It was announced this week at the 2015 International Consumer Electronics Show (CES) that Intel is ready to ship its new device that is capable of turning an ordinary HDTV into a functional desktop computer. Intel’s Compute Stick plugs right into the HDMI port on your TV, instantly turning it into a system running Windows 8.1 for only $149. The Compute Stick is due to be released in March.
The Windows-based Compute Stick boasts a quad-core Atom Intel CPU, 2GB of RAM, and 32GB of memory. There will also a less expensive, Linux-based version of the Compute Stick that will go for $89. This version isn’t quite as powerful, with 1GB of RAM and 8GB of memory. Both models are enabled to support wireless Internet and Bluetooth. The Bluetooth can be used to connect the keyboard and mouse you’ll need to operate the computer.
The device itself is about four inches long, roughly the same size as a Chromecast. Just like the Chromecast, it needs to be powered via its mini USB port, though future versions of the Compute Stick may provide power through the HDMI port. There is also a USB port as well as a slot for a microSD card capable of providing up to 128GB of extra storage.
This probably won’t be enough power for those who need a computer for gaming or photo editing, as it’s more on par with a tablet or netbook rather than a full laptop or desktop computer. This does make for a good secondary computer for ordinary daily activities such as word processing, checking social media, or streaming YouTube or Netflix (which has the added bonus of being on a much bigger monitor than the average desktop). Because the Compute Stick is easy to set up and carry around, it also makes a great option for individuals who frequently travel.

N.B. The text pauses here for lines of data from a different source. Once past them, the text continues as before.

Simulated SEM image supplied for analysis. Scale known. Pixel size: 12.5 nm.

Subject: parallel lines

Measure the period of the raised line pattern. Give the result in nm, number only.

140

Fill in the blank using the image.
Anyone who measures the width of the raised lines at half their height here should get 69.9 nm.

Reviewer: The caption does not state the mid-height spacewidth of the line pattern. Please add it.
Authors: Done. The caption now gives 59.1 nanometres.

Beyond individual consumers, businesses can take advantage of the versatile Compute Stick as well. The device can function as an inexpensive thin-client, which could be advantageous for small or up-and-coming companies. Digital kiosks around the office or at trade shows can provide static or streaming content in HD resolution.
Matt Safford from Popular Science also points out that the Compute Stick could be a great solution for schools and impoverished areas around the globe who are forced to use outdated and slow computing equipment for economical reasons.
More details about the full capabilities of the Compute Stick will be available as the March release date draws closer.